Jessie Borkan | College Is As College Does

I hate waiting so much. If waiting and I were sitting next to one another on a train, I would put in my headphones and not exchange pleasantries. Luckily, I live in a society built on instant gratification, so I have to interact with waiting less and less, but there are still times when it's unavoidable.

There is no worse feeling for me than my flight getting delayed, or arriving somewhere too early (which is probably why I am pathologically late). Missing a bus is disproportionately upsetting to me because the prospect of having to wait for the next one seems nearly unbearable. I know everyone does it — I see people waiting all the time.

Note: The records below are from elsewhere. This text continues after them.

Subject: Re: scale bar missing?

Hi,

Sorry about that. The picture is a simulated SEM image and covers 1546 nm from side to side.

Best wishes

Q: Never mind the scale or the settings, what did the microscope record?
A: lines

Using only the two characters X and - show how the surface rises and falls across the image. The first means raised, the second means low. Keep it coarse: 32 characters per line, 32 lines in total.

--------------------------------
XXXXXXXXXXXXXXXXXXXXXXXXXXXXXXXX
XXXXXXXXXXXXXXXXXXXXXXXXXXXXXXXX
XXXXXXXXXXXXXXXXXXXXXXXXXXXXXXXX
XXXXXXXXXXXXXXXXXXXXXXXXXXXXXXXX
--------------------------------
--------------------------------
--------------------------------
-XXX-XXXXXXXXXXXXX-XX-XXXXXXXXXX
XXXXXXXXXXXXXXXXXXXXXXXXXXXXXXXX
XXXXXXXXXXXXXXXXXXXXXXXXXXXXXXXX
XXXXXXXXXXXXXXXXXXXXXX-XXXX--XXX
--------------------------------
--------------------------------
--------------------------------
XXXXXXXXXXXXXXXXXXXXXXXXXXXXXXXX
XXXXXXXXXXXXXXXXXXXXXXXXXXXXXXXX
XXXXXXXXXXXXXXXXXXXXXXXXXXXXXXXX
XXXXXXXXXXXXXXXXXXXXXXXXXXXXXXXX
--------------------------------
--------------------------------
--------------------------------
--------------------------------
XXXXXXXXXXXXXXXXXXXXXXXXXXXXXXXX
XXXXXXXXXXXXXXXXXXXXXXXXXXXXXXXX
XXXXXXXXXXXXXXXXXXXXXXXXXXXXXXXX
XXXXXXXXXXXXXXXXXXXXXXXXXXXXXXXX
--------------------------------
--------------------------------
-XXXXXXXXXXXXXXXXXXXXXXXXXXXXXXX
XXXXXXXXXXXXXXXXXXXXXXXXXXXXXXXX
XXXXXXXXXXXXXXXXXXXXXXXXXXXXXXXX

We wait to get into concerts, at the grocery store, for that guy in English to notice us, for our deadbeat friends to pay us back. You might even be waiting as you read this — for class to start, for it to end, for your Spring Fling tickets (by the way, could someone please tell me who or what Drake is?) Maybe waiting is your downtime; a small price to pay; some time to think; perhaps it's a chance to practice good posture or to people−watch. Whatever it is for you, for me, waiting is something to avoid at all costs. Why? Because I equate "waiting" with "wasting."

In a period of our lives that is very much finite, the fear of wasting time is monstrous. Every time there is a fire on the Red Line (more common than you'd think) and I am stuck underground for an extra 25 minutes, the part of me that is scared of growing up mourns the loss of that half−hour in what is supposed to be the best four years of my life. Every time that heralded period is brought down by a mundane interval of waiting, I can't help but think that the rest of my life will be that much worse now that the best part of it is muddied by a little more wasted time.

I know this sounds ridiculous, but think about it. Even you, dear freshman, are not immune to the constant declarations by our elders that they would literally kill someone to relive their college years. At least when we were teenagers, everyone was saying they would never want to do that again. How are we supposed to feel when the end of our golden age (and I don't mean the one where you get to join AARP) is in sight even as we begin it?

Even as my fear of wasting time lives on, I find myself in a consistent and more fundamental state of waiting nearly all the time. I am waiting to hear back about jobs, waiting for graduation, waiting to finish classes and get my diploma and move out of my house and to a new city — I am waiting for the other shoe to drop, to find out what life becomes when it loses the structure that college has so benevolently bestowed upon us.

In the meantime, the last weeks of my college career are flying by. I can guarantee that some weeks of yours are, too — they just happen to be the middle weeks, or the relatively early weeks of a four−year period you can never recreate, or when you really think about it, of an entire life in which no two days will ever be the same, unless you are Bill Murray in "Groundhog Day" (1993).

So, stop waiting, and start living. Every minute spent in line, in limbo, or in unrequited love needn't be a waste, and the college years needn't be the best four of your life, but they're still pretty damn good, so enjoy them — I know I have.